I begin this book by laying out the facts on the growth of technology and, in particular, new technology stocks in the equity market and argue that although the principles of valuation might not shift, the focus can change as firms move through their life cycles. This discussion is followed by an extended section (Chapters 2-7) on applying traditional discounted cash flow models to value technology stocks, with an emphasis on the estimation of cash flows, growth, and discount rates for these firms. In the next three chapters, I look at the use of relative valuation to value technology companies, both in terms of adapting existing multiples (such as price-earnings and price-to-sales ratios) and developing new ones (value per Web site visitor, for instance). In Chapter 11, "Real Options in Valuation," I consider an argument made by many for the large premiums paid on technology stocks (i.e., they represent real options to expand into a potentially huge e-commerce market), and consider some questions that a skeptic should ask before accepting this argument. In Chapter 12, "Value Enhancement," I consider how managers of technology firms can enhance the value of their firms through better investment and financing decisions.

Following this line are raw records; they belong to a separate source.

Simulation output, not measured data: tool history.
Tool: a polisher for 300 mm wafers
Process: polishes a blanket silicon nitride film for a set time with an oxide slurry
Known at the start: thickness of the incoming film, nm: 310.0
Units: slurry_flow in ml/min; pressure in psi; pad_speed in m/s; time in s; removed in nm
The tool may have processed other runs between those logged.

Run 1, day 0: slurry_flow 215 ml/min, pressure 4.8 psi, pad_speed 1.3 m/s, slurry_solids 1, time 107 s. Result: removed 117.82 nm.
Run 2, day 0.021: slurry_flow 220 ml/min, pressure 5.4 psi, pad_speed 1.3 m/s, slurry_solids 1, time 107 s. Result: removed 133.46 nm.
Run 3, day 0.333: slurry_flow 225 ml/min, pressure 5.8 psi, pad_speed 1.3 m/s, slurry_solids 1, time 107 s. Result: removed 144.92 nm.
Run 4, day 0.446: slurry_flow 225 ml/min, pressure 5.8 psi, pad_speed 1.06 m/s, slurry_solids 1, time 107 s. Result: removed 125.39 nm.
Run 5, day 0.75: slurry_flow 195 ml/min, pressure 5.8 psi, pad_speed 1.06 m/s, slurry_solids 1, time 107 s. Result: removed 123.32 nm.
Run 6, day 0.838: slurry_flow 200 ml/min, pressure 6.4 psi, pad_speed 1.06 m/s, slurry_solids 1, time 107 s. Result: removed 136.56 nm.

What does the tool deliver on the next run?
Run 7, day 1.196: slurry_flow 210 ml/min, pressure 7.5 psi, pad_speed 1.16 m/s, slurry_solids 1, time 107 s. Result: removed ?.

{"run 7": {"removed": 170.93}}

The book is structured around the valuations of five technology firms-Motorola, Cisco, Amazon.com, Ariba, and Rediff.com. The first three are household names but represent three different points in the technology spectrum. Motorola is an old technology firm with substantial investments in existing assets. It is also a firm that has fallen on hard times in the last few years, largely as a consequence of poor investments and strategic choices. Cisco is one of the great success stories of the 1990s, but a great deal of the market value of the firm reflects expectations about the future. It is also a firm that has chosen to grow through acquisitions and has done it very well. Amazon.com is the poster child (for better or worse) for the new economy stocks that have entered the market in recent years, and the popular press has documented its ups and downs in extensive detail. Ariba and Rediff.com are more recent entrants into the new economy, with Ariba representing the promise (and peril) of the Business-to-Business (B2B) Internet model, and Rediff the potential of an Internet portal serving a market (India) that could be a huge market in the future.

One of the limitations of valuing real companies is that your mistakes are there on the printed page for all to see over time, but that prospect does not bother me. At the risk of giving away the punch line, I do find discounted cash flow values for all five companies: Motorola ($32.39), Cisco ($44.92), Amazon.com ($34.37), Ariba ($72.13), and Rediff.com ($19.05). For what it is worth, at the time that I did the valuations in June 2000, I found Amazon to be overvalued at $48 per share and Cisco to be overvalued at $64.88. Motorola at $34.25 per share and Ariba at $75 per share were fairly valued, and Rediff.com was significantly undervalued at $10 per share. By the time I finished the book, Amazon had dropped in value to $30 per share, and Cisco was trading at $51. Motorola had gone from being fairly valued to undervalued, Ariba saw its stock price double, and Rediff remained undervalued. I have no doubt that you will disagree with me on some of the inputs I have used, and the values that you assign these firms will be different from mine. What I would emphasize, therefore, is not the values that I arrive at for these firms, but the process by which I got there.

Finally, I want this book to be useful to a wide audience: individual investors who hold technology stocks in their portfolios, equity research analysts, venture capitalists, and managers at technology firms. There are portions of the book that I must confess are not easy reading, but I have tried as much as I can to provide an intuitive rationale for everything that I do. Technology firms, notwithstanding the back and forth of markets, are here to stay, and valuing them is something we all need to grapple with. I hope you find this book useful in that endeavor.